We are evaluating Presto against the Denodo to build the virtualization layer on top of the Cloudera Data warehouse. We have customer and transaction data in the Cloudera data warehouse, and we want to build the virtualization layer on top of the multiple datasets and Cloudera DW.
Good question. If you are looking for an engine for on prem data lakes like HDFS or Cloud data lakes like S3 and GCS, Presto would be the right choice. That is the key reason Facebook created Presto - it replaced Hive. In addition, it is built for open formats like Apache Parquet and Apache ORC. In fact Presto is becoming the de facto engine for data lakes. Like Facebook, many users are migrating from Hive and other Hadoop era engines to Presto. Presto is more than a virtualization layer, it is built like a database engine, has an optimizer and can push down predicates to the object / files underneath limiting reads. In addition, Presto is open source under the Linux Foundation and you can participate in its evolution. This short article may help a bit : https://ahana.io/answers/how-do-i-query-a-data-lake-with-presto/
Compared with this Denodo was built for traditional relational databases not for data lakes. If you are federating across sql server, oracle etc Denodo would be a good choice. Good tutorial here: https://community.denodo.com/tutorials/browse/bi/2virtualization1
To come clean, I may be biased towards Presto as a leader of the Presto Foundation and founder of a Presto company, but I have been building database and distributed systems for over 15 years and try to help users make the right decisions about their data problems they are trying to solve. Hope this helps.

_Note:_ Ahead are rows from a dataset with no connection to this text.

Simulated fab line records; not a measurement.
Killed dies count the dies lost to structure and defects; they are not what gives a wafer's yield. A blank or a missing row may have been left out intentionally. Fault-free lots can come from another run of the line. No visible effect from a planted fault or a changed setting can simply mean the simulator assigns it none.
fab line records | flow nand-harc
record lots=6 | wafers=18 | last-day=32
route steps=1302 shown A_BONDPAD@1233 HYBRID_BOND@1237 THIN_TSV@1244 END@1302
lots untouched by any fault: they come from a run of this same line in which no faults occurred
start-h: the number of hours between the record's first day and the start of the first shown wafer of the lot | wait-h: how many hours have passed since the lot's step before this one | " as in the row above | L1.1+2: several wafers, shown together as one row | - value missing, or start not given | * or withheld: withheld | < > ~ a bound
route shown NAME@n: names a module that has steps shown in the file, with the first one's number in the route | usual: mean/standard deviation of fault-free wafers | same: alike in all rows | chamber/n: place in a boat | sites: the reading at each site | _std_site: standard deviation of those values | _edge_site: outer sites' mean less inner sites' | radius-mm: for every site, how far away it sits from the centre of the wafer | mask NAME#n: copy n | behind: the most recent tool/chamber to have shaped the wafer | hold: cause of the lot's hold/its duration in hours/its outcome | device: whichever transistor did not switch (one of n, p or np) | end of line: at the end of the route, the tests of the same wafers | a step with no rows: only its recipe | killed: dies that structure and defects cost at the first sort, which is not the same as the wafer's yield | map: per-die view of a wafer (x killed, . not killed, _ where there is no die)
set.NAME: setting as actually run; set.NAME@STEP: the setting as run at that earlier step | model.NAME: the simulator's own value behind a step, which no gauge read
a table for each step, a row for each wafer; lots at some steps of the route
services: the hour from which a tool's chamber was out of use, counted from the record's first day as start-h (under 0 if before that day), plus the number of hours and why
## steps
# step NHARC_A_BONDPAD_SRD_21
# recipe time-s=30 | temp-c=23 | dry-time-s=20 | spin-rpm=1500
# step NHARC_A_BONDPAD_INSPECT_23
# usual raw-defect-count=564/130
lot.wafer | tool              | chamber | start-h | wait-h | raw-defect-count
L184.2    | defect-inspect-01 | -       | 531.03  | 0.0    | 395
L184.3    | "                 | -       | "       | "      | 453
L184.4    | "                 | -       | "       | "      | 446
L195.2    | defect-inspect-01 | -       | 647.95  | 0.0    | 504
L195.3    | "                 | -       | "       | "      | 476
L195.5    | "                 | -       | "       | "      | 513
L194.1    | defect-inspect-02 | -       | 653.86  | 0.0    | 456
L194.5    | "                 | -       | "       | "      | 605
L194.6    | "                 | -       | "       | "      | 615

I recommend Presto (more importantly Trino https://trino.io/ ). The creators of Presto moved from Facebook to Trino (forked the code) and Trino now looks like the thriving tool. See Starburst for Enterprise and compatibility with Cloudera: https://docs.starburst.io/358-e/connector/starburst-hive-cdp.html
As for Denodo, this is an enterprise silver bullet. Trino is the community silver bullet. Nothing I've ever seen performs as well as Trino for aggregated data querying over databases.